Over the last month or so, I’ve been lucky enough to spend a fair amount of time with some of the UK’s foremost social business thinkers, letting their ideas ferment alongside my own. And I’ve been proudly commenting on blogs which extol the virtues of only loosely defining what social business is.
But the more I’ve thought about business culture v social technologies, the more convinced I am that culture beats tools hands down. Internal communications becomes central to any organisation's performance.
The role of a social business consultant therefore becomes:
To help organisations develop and share a unifying and supportive culture
To advise on and introduce the most appropriate social tools to help people within organisations flourish and therefore do their jobs better
And while some businesses, particularly smaller, often newer and more nimble businesses find it easy to encourage everyone to adopt the same culture, adopting and adapting tools to help them do so, others are stuck in hierachical, geographical and political structures which make it harder to foster a shared culture.
To paraphrase some points from Euan Semple, JP Rangaswami and Lee Bryant recently:
For most of the 20th century, business communications relied on a cascades of paper, and business ‘memory’ relied on hierachical and structured filing systems. But now social technologies mean that networked communications can be much more the norm. And people can more easily find people (not follow processes) to help them do their job better. As things were before the industrial revolution.
It’s no co-incidence that many of the bigger businesses which have ‘got’ social, have done so as a result of dealing with a crisis or a series of crises, because crises inevitably create a single challenge and focus for an organisation (the equivalent of a shared culture). During crises, hierachies go out of the window in favour of speed and skill. And crises rely upon a realtime data/feedback/information loop. Which I guess is partly how I’ve become so fascinated with social business as a concept – from running comms around crises.

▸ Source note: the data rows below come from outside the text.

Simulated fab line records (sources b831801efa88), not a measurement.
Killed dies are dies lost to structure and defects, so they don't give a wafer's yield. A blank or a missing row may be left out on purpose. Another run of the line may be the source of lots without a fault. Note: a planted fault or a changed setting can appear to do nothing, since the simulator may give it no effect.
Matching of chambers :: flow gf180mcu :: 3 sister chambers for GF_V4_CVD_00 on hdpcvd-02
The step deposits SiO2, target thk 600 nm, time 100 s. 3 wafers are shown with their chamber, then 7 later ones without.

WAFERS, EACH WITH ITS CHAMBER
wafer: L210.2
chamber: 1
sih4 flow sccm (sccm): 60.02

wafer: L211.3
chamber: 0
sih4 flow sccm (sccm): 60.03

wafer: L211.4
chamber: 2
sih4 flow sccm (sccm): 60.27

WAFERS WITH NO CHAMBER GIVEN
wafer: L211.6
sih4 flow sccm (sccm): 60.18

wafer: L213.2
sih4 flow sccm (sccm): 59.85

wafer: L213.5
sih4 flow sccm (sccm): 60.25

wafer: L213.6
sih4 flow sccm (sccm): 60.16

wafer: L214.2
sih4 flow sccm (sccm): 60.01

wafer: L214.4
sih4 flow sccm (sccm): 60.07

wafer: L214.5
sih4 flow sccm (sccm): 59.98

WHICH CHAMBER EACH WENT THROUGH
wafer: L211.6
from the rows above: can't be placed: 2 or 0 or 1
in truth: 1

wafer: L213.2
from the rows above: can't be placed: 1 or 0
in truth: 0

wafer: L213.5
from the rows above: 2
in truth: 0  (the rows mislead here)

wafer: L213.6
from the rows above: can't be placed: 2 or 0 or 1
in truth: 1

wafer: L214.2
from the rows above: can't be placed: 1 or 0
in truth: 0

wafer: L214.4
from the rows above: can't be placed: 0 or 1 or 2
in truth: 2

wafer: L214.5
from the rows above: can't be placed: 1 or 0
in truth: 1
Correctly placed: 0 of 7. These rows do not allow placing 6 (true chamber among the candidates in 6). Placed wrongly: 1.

The challenge that most organisations have – and which is great to hear people from Bupa (Nick Crawford), WWF (Adrian Cockle), IBM (Delphine Remy Boutang) and Adobe (Simon Morris), speak about before/during social media week and at Will McInnes‘ first social business session – is how to take larger organisations who haven’t had to focus on a crisis, on the cultural and technological journey towards becoming social businesses.
Social technologies can help organisations adapt some of their structures. But they will only really work if the organisational culture is ready for it. The organisation needs to be truly ready to listen to and act upon internal and external feedback.
You don’t become a social business by using the shiniest newest network featured on Mashable or Techcrunch.